Living by design

Still surfing, designing homes and inventing, environmentally conscious Modernist architect Harry Gesner will celebrate his 87th birthday Saturday with a book signing and art show at the Malibu Lumber Yard.

By Michael Aushenker / Special to The Malibu Times

“Architect” does not even begin to describe the rich life, history, and accomplishments of Harry Gesner. But a new book, “Houses of the Sundown Sea: The Architectural Vision of Harry Gesner” by Lisa Germany, goes a long way toward it. In addition to his world-renowned architectural style, Gesner is a lifelong surfer, inventor and environmentalist who has lived in Malibu for more than 50 years. This Saturday, author and subject will be at the Malibu Lumber Yard from 4:30 to 6:30 p.m. for a book signing and exhibition of Gesner’s architectural designs on his 87th birthday. The exhibit runs through mid-May.

While Gesner might not be a household name, he’s a contemporary of Frank Lloyd Wright, Rudolph Schindler and Richard Neutra. Like those Modernist masters, his work can be found predominantly in California. Danish architect J¿rn Utzon cited Gesner’s Cooper Wave House, built on Nicholas Canyon Beach (1957-59), as inspiration for his Sydney Opera House. It’s among four Gesners on that beach, with 12 more throughout Las Flores Canyon.

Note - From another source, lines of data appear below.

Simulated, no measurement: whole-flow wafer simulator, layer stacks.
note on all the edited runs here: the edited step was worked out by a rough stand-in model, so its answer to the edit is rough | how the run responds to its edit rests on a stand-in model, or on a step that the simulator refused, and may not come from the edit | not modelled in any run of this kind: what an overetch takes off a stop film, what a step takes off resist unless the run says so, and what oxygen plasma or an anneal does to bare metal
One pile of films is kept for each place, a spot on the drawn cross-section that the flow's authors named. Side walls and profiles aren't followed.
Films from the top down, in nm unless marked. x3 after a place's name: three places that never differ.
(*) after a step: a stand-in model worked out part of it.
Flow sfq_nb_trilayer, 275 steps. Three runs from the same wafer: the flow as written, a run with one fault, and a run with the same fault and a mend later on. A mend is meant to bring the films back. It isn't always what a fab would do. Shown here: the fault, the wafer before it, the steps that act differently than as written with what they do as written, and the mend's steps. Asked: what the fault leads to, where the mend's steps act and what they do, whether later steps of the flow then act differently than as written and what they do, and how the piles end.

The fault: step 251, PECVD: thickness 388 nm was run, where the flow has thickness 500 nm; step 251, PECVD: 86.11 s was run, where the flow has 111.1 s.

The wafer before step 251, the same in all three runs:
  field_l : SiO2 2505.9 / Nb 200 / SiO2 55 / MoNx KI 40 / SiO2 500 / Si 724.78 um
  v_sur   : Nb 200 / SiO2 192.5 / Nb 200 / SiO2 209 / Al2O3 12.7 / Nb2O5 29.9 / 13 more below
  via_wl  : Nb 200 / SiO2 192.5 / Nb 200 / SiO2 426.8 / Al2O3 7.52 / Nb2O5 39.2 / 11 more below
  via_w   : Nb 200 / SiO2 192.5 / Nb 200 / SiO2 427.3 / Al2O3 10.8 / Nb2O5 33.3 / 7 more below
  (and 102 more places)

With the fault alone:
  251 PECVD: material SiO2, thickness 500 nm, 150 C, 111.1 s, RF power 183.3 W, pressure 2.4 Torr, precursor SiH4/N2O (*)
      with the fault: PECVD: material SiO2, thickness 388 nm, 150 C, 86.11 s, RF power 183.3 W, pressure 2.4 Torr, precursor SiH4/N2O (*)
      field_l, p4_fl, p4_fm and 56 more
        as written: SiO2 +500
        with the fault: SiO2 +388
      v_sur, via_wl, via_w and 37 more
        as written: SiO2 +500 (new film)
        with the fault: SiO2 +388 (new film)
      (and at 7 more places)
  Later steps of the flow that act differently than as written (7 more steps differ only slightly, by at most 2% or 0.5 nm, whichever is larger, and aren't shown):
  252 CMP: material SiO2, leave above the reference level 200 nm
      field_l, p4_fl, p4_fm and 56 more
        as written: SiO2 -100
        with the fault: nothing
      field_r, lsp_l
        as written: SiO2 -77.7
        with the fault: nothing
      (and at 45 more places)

“When you have geological evidence of the earth itself, you should not blow them away, you should incorporate them into the house,” Gesner said, echoing Albert Frey’s aesthetic.

The difference between Gesner and the aforementioned architectural geniuses is that he is largely self-taught: “I’m a self-educated licensed architect. There aren’t that many around.”

Gesner’s unique style was apparent to his family.

“I’ll never forget growing up, his presentations to clients before computers,” recalled Zen Gesner, the architect’s youngest son. “He does everything freehand. His plans are pieces of art…They can hang at the Louvre.”

Gesner’s background is as fascinating as his work. Harry Gesner, Sr. was an archaeologist, engineer and inventor. “We lived on royalties from his patents,” Gesner said. Of Swiss/German descent, Gesner Sr. invented the automobile super-charger. Gesner’s uncle, Jack Northrop, created the flying-wing airplane, which led to the B-2 stealth bomber.

Of French/Basque heritage, the ancestors of his mother Elizabeth Harmer were some of Santa Barbara’s original settlers, including her grandfather, Albert Harmer, who painted early-Spanish life alongside cowboy-artist buddies Frederic Remington and Charles Russell.

Raised in Santa Monica Canyon, Gesner started surfing at age eight. (He still surfs, as do Zen and his three young sons.) After storming Normandy as a 19-year-old infantry soldier and fighting across Europe, Gesner emerged shell-shocked with frozen feet. He resisted when doctors wanted to amputate. Within six months, the skilled skier cured his condition via massage and oils.

Following World War II, Gesner had a choice: join Wright or Neutra. He declined both offers. “I didn’t want to be a clone,” said Gesner.

In the late 1940s he opened a studio in Tarzana.

“I have always been interested in the environment as the backdrop,” said Gesner, whose early work includes a Santa Barbara adobe “jutted out of the earth.” He applied Buckminster Fuller’s geodesic dome concept to a Leo Carrillo Beach residence on Mulholland, and designed “the only house you see over the Hollywood Bowl.” In 1966, Gesner created a bachelor pad with an indoor/outdoor pool for inventor Jack Scantlin on what is today Getty property, which Richard Meier incorporated into his Getty Center design as a conference room. Gesner also built a home and school on Tetiaroa, Marlon Brando’s atoll of seven islands, while the Brando film “Mutiny on the Bounty” was shooting.

After two decades in Tarzana, Gesner relocated his office to Malibu, inside a beachside house he designed with a studio atop a three-story tower, thanks to his fourth wife, actress Nan Martin (Mrs. Louder on “The Drew Carey Show”). Gesner was an old schoolmate of Martin’s who did not reconnect with her until the late-’60s, when alma mater Santa Monica High honored Martin.

“I saw her across the room, took her in my arms, and kissed her,” he recalled. “We started dancing…I asked her, ‘Are you hungry?’”

Two hours of conversation later, Gesner drove Martin from the Miramar Hotel’s coffee shop to Nicholas Canyon Beach in his 300 SL silver Mercedes Roadster. It was 3 a.m. when he told her, “I designed [the Cooper House] next door and I own this lot. If you marry me, I’ll design a home on this site.”

Martin moved from Manhattan to California, where they married on Valentine’s Day in 1970 and had Zen. She died on March 4, 2010.

“It was a fabulous marriage,” Gesner said. “I had screwed up all the other marriages.”

He had one child with each previous wife: engineer Jason Gesner, who oversees Boulder’s power grid; stepson Casey Dolan, an L.A. journalist/musician; and Vermont teacher Tara Tanzer. Malibu-based Zen, an actor, followed Martin into entertainment.

“It’s fantastic my father is getting some well-deserved recognition,” said Zen, referring to Germany’s new book.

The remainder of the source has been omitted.